The Death of Tragedy?

They used to say of opera: “It’s over when the fat lady sings.” (Incomprehensible stabbings; foreign lingo; over-the-top hammy acting…) Things have to be larger than life though. Otherwise, why are these people singing and not speaking?

And then, there’s the killing. Is it the blood and the killing that’s thrilling?

Despite the Sixth Commandment and the strictures of our laws, aren’t we still as obsessed with “taking people down” as we ever were?

Violetta and Mimi just cough themselves to death, of course. Then there’s Cho Cho San stabbing herself; Peter Grimes off to sea in a sink-prone boat; the guillotining of all the remaining Carmelites, and Mario shot by a firing squad with real bullets while Tosca gets splattered down the castle walls of the Castel San Angelo.  These all seem to reinforce the point.

Oh dear! Why do we love it so?

At least, in my own operas, Judith does the head-severing herself; and, while Voland does get himself hanged (in Fortunato), he’s kindly resurrected by his girlfriend, Mariella, and her little coven of witches. Brava Mariella!
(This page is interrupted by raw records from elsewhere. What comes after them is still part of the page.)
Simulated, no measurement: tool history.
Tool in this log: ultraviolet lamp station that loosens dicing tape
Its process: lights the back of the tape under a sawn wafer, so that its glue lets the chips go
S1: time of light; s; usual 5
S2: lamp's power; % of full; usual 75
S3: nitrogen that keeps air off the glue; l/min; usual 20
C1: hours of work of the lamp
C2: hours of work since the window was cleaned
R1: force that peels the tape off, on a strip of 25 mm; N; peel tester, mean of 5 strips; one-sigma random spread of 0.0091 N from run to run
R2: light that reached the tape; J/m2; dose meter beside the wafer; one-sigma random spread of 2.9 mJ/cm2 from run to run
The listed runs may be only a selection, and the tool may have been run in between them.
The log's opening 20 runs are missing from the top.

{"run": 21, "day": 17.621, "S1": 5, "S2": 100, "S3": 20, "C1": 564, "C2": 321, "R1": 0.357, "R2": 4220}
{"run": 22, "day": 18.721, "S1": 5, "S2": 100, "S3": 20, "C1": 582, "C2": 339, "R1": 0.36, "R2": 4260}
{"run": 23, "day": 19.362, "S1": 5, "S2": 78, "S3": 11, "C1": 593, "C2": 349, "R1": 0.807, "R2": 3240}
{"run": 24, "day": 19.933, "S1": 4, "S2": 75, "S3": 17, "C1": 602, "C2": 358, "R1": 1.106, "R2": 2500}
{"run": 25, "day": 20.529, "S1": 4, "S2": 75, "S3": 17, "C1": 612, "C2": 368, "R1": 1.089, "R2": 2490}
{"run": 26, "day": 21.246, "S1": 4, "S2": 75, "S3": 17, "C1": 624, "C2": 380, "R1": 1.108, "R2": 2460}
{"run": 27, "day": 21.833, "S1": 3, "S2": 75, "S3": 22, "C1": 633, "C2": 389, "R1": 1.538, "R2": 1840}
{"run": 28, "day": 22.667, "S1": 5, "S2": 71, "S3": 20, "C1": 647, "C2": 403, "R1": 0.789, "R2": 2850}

Friedrich Nietzsche, the German philosopher postulated, in his early work, “The Birth of Tragedy” that the ancient Greeks’ development of tragedy; the seeming inevitability of the wild “Goat Dance”, with its crazy maenad followers of Dionysus, led somehow inevitably to the operas of Ricĥard Wagner.

I wonder?

Soon after, Nietzsche was hounded out of his professorship at the university of Basel.